You are viewing a plain text version of this content. The canonical link for it is here.
Posted to users@kafka.apache.org by Neeraj Vaidya <ne...@yahoo.co.in.INVALID> on 2022/04/23 11:55:52 UTC

org.apache.kafka.common.errors.InvalidProducerEpochException: Producer attempted to produce with an old epoch

Hi All,
My setup is shown in the attached JPEG file.
In my setup, I have a stretch cluster spread across 2 data-centres (Geographically distant). The network latency as measured by ping round-trip-time is about 50ms.
There are 4 brokers in each DC.
In each of these data-centres, I have a Kafka Producer application and a KStream application.
My test involves the following :
Make producer in DC1 produce records at the rate of say about 3000 messages per second.
Shutdown all brokers in DC2, so as to simulate a site-outage, for about 30 minutes.

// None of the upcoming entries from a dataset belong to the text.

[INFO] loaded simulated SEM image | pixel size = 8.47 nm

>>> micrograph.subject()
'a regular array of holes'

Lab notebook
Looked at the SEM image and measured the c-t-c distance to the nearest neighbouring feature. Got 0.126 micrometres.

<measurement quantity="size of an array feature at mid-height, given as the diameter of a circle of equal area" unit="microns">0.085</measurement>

When I re-start the brokers in DC2, I encounter the following errors in the logs of my KStream application. (Note : The Kafka producer application does not seem to suffer from any such errors).
Obviously, I can see that the replica lag in the brokers of DC2 has increased, but is gradually reducing due to the brokers in DC2 now trying to fetch records from DC1 brokers.
However, the KStream application shuts down and cannot be started up till the replica lag for all the partitions of the topic from which the KStream application consumes, is completed.
The errors I see are as follows in the KStream application and soon after, it shuts down.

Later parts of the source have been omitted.